Hints traces her roots to the Southeast Estonian culture of Võromaa and Setomaa and first experienced the transformative power of the smoke sauna as a child, with her grandmother.

“It was this kind of vibration, a totality, like cathartic experience to me,” she recalls, discovering it as a space where people could reveal deeply personal stories, shedding feelings of shame pent up within the body. “It was an initiation for me to these kind of stories and that wow, on this Earth there is this a safe space where absolutely all your experiences and all your emotions can be shared, can be heard without judgment — that this is possible, because often in society it seems like it’s not possible, but then there is this space where you can be so naked, so vulnerable.”

“And this nakedness is nothing sexual,” she adds. “So you’re naked from your body but also your soul and you don’t need to be afraid that you can share in a safe space with people listening.”

'Smoke Sauna Sisterhood'

The stories shared by the women in Smoke Sauna Sisterhood are human, poignant, sometimes harrowing, and often involve revealing – and releasing – painful experiences. A common theme among many of the women who speak in the film is a realization that from a very young age they have learned to feel shame about their bodies and been told their worth depended on whether they were attractive to men.

“What resonated with me very strongly was this absolute [sense] that your whole existence is validated through whether men want you or not,” Ostrat says. She not only produced the film but took part in some of the sauna sessions with the other women. “There is this small little story from me in the film — the one about lying to the relatives about inventing a boyfriend.”

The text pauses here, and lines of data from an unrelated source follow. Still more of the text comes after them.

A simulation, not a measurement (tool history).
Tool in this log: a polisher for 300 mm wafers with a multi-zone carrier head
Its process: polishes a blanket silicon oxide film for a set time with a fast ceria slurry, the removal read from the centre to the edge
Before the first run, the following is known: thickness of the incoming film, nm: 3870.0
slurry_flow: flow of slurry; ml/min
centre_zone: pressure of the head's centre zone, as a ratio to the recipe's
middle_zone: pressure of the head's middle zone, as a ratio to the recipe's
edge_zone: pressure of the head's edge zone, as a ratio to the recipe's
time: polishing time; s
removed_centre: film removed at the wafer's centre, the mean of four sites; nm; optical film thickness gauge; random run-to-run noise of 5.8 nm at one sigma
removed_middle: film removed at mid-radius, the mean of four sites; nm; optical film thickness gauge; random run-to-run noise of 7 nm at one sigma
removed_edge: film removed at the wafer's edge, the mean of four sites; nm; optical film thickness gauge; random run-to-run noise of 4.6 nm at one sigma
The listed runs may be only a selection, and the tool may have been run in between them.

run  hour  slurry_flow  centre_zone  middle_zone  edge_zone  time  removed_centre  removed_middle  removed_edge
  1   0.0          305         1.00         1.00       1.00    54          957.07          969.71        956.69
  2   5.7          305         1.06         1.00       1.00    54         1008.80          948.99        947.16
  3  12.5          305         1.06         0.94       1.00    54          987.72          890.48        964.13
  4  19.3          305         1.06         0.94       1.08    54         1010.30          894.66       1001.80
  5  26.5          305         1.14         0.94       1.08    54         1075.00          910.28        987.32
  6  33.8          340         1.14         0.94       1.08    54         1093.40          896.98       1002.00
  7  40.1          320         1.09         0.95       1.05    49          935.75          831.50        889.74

Producer Marianne Ostrat (L) and director Anna Hints attend the 2023 Sundance Film Festival "Smoke Sauna Sisterhood" Premiere at Prospector Square Theatre on January 22, 2023 in Park City, Utah.

Ostrat continues, “It was a very personal experience, this sisterhood. I was producing this film, [but also] being part of it, so it wasn’t somehow producing from the outside or trying to ‘control it,’ it was more like facilitating this process.”

Hints says the stories she recorded in the film were unplanned – they arose spontaneously from the circumstances — from what the sauna space allows.

“First, physical sweat starts — the physical dirt starts to come up — and then emotional dirt,” Hints explains. “And you have to be there to capture it and you cannot repeat it. It will not be the same when you repeat it. We had to be, with the cinematographer and sound recordist, ready to capture the miracles.”

The director adds, “I created this safety that it’s totally okay if no story comes up, nothing comes up… just this allowance for the life to emerge, for the authenticity to emerge. It was very important we had agreed that the women will see the whole film in the edit and they can speak and they can say yes or no to that. There was huge trust between me and them.”

'Smoke Sauna Sisterhood'

UNESCO, an agency of the U.N., has designated the smoke sauna part of the “intangible cultural heritage of humanity,” describing a typical sauna arrangement as “a building or room heated by a stove covered with stones and with an elevated platform for sitting or lying. It has no chimney, and the smoke from burning wood circulates in the room.”

It gets very, very hot inside that wooden space.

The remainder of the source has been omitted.